The Mudcat Café TM
Thread #119581   Message #3215820
Posted By: GUEST,Guest
31-Aug-11 - 08:07 AM
Thread Name: Tune Req: Mo Nighean Dubh / My Dark-Haired Maiden
Subject: RE: Tune Req: Mo Nighean Dubh / My Dark-Haired Maiden
Here is the reference to Dr Park's Songs.

Songs, composed and in part written by the late Rev John Park DD St Andrews. With introductory notice by Principal Shairp LLD St Andrews.
London / Leeds: Archibald Ramsden; London: Arthur Allison, 1876. Reissued, London: Chappell & Co; Leeds, Archibald Ramsden, 1882.
A revision of some 20 songs by Sir Edward Elgar in 1920 excludes this particular song.

Music sized hardbak, 382 pages. Mi Nan Dhu begins on page 332.

John Park was composer, poet and musician, President of St Andrews Choral Society.


If you seek an earlier version, Ronald Stevenson's 1983 Edition Peters score introduction notes that the first published mention of the title is in Albyn's Anthology, by Archibald Campbell, published Edinburgh: Oliver & Boyd, 1816-1818, It is in volume II, 1818, pages 10-11, but with a different melody. The words are different too. The book refers to the Air as unlike another melody usually sung in the Highlands. But that's yet another version, not this one!

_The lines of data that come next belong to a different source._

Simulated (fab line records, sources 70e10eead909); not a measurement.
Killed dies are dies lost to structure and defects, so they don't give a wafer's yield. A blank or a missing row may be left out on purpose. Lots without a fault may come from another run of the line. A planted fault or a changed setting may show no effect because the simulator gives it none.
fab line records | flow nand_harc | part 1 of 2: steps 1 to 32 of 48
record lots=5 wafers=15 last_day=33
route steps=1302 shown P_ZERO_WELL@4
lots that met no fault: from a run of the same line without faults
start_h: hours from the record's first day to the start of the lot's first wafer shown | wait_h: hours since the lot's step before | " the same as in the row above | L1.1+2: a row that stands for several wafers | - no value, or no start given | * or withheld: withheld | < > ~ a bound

If you still seek the tune earlier elsewhere, but with a different title? - well, that needs searching for. A wee foray into the loch of early Scottish melodies for Nessie...
It is not in the Scots Musical Museum. Nor cited in Alan Gale's analysis 1900 with its useful long list of early Scottish songbooks and sources. The style is visible in Patrick McDonald's pioneering Highland Vocal Airs 1784, but not this melody nor the title. If one thinks of Lowlands - tune and Gaelic phrase or similar are not mentioned at all in Walter Scott's Minstrelsy of the Scottish Border 1802.

Dr Park's is a 19th century convolution, with poetry in the manner of Thomas Moore, transcribed for the Victorian drawing room at a time of general interest in Scotland, its scenery and traditional songs romanticised in the arts and in literature.